Nowadays, most financial transactions, as well as fraud, are conducted online. Researchers are developing sophisticated logic to identify suspicious online activity.

“I hope he doesn’t take too long,” you grumble as you wait at the ATM behind a customer who is taking his sweet time withdrawing cash. For the umpteenth time, you check your watch and sigh audibly as you wait for the man to finish his withdrawal.

Finally, the machine spits out a large wad of cash and returns his card – but as soon as you make a move for your turn, the man pulls out another card from his wallet and restarts the process.

He must be about to buy something really expensive, you reason, as more cash comes out of the ATM. And he’s not even done yet, as he starts fiddling in his wallet to find another card. You start wondering if he’s up to something illegal?

In the 2003 great cyber heist in New York, a suspicious young man was followed by detectives who saw him performing an unusually large number of withdrawals from an ATM.

It turned out that he had stolen credit card information from unsuspecting persons, and

he was using that information with bank cards loaded with stolen data.

Fast-forward to 2016 – in the present internet age, most financial transactions are conducted online. And that means that most frauds also take place online.

To counter this, banks and other companies handling financial transactions have built complex software systems to ensure that these transactions are secure and not fraudulent.
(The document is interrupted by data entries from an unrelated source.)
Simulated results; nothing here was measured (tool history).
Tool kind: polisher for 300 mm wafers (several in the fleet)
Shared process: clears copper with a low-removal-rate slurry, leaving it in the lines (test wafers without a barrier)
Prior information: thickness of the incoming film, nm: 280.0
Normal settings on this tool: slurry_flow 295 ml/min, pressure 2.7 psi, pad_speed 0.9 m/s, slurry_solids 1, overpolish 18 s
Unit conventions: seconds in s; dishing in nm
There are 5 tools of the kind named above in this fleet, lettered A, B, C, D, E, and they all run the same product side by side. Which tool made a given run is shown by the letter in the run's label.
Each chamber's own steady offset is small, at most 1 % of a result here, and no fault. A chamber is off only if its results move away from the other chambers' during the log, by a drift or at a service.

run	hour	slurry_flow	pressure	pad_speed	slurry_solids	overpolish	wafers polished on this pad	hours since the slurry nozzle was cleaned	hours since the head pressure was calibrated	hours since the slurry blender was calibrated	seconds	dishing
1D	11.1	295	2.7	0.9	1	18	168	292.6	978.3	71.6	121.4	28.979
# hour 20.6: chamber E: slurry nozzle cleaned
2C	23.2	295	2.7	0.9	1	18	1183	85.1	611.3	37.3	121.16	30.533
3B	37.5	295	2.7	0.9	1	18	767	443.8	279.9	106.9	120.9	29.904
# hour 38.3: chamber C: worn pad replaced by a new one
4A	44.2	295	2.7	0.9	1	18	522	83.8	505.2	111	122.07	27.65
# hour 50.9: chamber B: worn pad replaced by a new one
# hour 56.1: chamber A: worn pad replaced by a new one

But the complexity of these software systems means that it is easy for them to contain programming mistakes which may allow for loopholes and means for circumventing deviant behaviour they are trying to stop in the first place.

And even though software companies invest substantial resources in testing their systems to discover and remedy problems before deploying them, this does not suffice, since any uncaught software errors discovered by malicious users can be abused repeatedly, resulting in serious consequences.

A team of researchers at the University of Malta, together with software architects and engineers at Ixaris Systems Limited, are working on developing innovative technologies in order to address this problem – developing techniques to support complex software, particularly in the domain of online financial transaction systems.

Ixaris Systems Limited has built a payment platform which includes sophisticated logic

to identify suspicious online activity. The company’s quality assurance team ensures that software testing is heavily used, in order to identify wrongly implemented logic.

All software companies invest heavily in developing software tests to check that their systems work as they should before these are made available to clients. Yet tests on their own cannot guarantee that the software works correctly 100 per cent of the time once the system is out there.

Through GOMTA, a research project financed by the Malta Council for Science and Technology (MCST), the University of Malta and Ixaris are working on techniques to maximise the investment made in developing software tests by converting these tests into software monitors that operate in real-time, much like the detectives in the great New York cyber heist.

This would help detect problems as they happen, potentially saving companies large sums of money as well as their reputation with present and potential clients.

The solution derived from the GOMTA project can easily be adopted in other software systems as the same principles apply.

This research is being carried out through the Generating Online Monitors from Tests Automatically (GOMTA) project, which is funded by the Malta Council of Science and Technology (MCST). The team at the University of Malta is composed of Dr Christian Colombo, Prof Gordon Pace, Dr Mark Micallef, Dr Adrian Francalanza, Dr Abigail Cauchi, and Luke Chircop. For more information visit www.um.edu.mt/ict/cs/research/projects/gomta.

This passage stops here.